When I was young, I used to love kung-fu movies. Bruce Lee was one of my heroes and with that came a fascination with Hollywood's version of Asian culture, complete with katanas, karate kicks, and every man, woman, and child somehow being tied to martial arts. When Shadow Warrior came across my desk, its first-person slicing and dicing immediately caught my eye. What drew me in and kept me playing, however, was its colorful sense of style and no holds barred parody of those same bad movies I used to enjoy. All that glitters is not gold, though, and some elements of Shadow Warrior wear thin before the experience is through.
Of Swords and Demons
The opening sequence of Shadow Warrior is more than a little cliched. The game opens on its protagonist, Lo Wang, on his way to purchase an ancient sword from an unwilling seller. Half a dozen koi ponds and countless cherry blossoms later, you meet the seller in a conveniently prepared Chinese hall. You know the kind I mean: wide open floors, ornate woodwork, candles, paper screens... the type of room perfect for a kung-fu master to strut his stuff on unsuspecting enemies. And strut it you do, soon chopping up your enemies into bloody, messy bits as they shout things like “weak sauce” in your direction. Shadow Warrior is delightfully self-aware and that helps shed needless gravitas from the experience.
Things quickly take a darker turn. After finding out that the sword's owner has partnered with a demon, Lo Wang's story becomes hell on earth. Literally. Instead of fighting armed men, you battle enraged demons still in the afterglow of their murderous mayhem on mankind. Skinless bodies, some of them laying in crumpled heaps, others impaled on otherworldly horns, are the norm. Hidden in one apartment I found two of these poor souls still boiling away in a jacuzzi tub. From the humble beginnings of a mob errand boy, Lo Wang is thrust into a greater mystery, one where he must partner with a demon to save the world from the rest.

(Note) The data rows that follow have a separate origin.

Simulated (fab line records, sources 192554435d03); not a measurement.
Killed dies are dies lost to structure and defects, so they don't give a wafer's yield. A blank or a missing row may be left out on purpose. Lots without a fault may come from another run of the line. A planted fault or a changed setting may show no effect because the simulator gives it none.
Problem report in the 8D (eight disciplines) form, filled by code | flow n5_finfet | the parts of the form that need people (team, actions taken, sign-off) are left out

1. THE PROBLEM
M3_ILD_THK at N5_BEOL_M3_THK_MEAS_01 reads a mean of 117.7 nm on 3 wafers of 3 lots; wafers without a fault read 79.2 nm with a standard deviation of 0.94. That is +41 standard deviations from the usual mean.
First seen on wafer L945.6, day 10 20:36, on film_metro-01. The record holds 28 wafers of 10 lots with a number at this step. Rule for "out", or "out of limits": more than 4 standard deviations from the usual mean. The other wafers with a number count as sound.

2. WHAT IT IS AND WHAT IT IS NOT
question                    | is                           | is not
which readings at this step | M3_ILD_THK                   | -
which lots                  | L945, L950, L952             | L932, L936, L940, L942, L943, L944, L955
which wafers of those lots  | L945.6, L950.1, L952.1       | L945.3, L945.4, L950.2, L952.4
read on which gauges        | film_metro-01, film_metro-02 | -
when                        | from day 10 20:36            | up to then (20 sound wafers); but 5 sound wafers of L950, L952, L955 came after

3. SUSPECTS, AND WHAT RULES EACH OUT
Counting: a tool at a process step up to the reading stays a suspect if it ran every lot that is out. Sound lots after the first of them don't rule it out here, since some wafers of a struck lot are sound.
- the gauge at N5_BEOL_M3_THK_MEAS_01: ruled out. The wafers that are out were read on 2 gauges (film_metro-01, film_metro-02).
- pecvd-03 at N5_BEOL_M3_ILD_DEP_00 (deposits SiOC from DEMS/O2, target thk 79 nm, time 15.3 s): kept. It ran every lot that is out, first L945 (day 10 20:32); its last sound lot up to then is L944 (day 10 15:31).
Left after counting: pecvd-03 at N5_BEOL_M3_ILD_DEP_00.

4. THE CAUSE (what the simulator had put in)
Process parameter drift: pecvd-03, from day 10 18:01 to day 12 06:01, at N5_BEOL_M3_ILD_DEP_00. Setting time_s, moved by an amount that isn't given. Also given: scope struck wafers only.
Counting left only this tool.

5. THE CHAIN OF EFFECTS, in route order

All of this sounds more serious than the game actually is. Let me be clear, Shadow Warrior is more joke than Hellraiser spinoff. Though it plays like a traditional first-person shooter, the sheer extent of the violence is in itself comedic. Lo Wang will gleefully decapitate one enemy only to cut an arm and leg from the next while cracking one liners and making wang jokes. Maturity isn't the game's strong suit, but then, it doesn't need to be. From the delightfully dorky fortune cookies spread across each level to the Kill Bill levels of spewing demon blood, this is a game that revels in its indulgences.
To Demon Slaying!
Chopping down hellspawn with my katana was one of the most fun melee experiences I have had in recent memory. Connecting with an enemy has just enough weight to feel punchy and enough slice to feel cutting. Aiming is simple and direct. If you want to cut the head off and enemy or slash straight down a shoulder joint, you aim the reticle and click. If you want a little extra punch you can hold the right-mouse button and release a charged attack. Double-tapping a directional button and clicking will fire off one of Shadow Warrior's many unlockable sword abilities. The game throws hordes of different enemy types at you all at once, from ranged shooters to speedy in-your-face killers. The need to hack with the sword combined with Lo Wang's demon-powered magic and a healthy array of firearms, not to mention the spare ninja star, makes survival feel almost dance-like.
Each part of Lo Wangs offense can be upgraded to increase its effectiveness. Dispatching enemies earns karma which is used to unlock new skills and bonuses. Money collected throughout each level can be used to buy new firearms and attachments. Ki points are used to purchase new spell powers. Unfortunately, Shadow Warrior is a bit obtuse in how it displays your progress. Money is straight forward, but the remaining karma for each successive unlock is hidden from the player making upgrade points feel a bit random.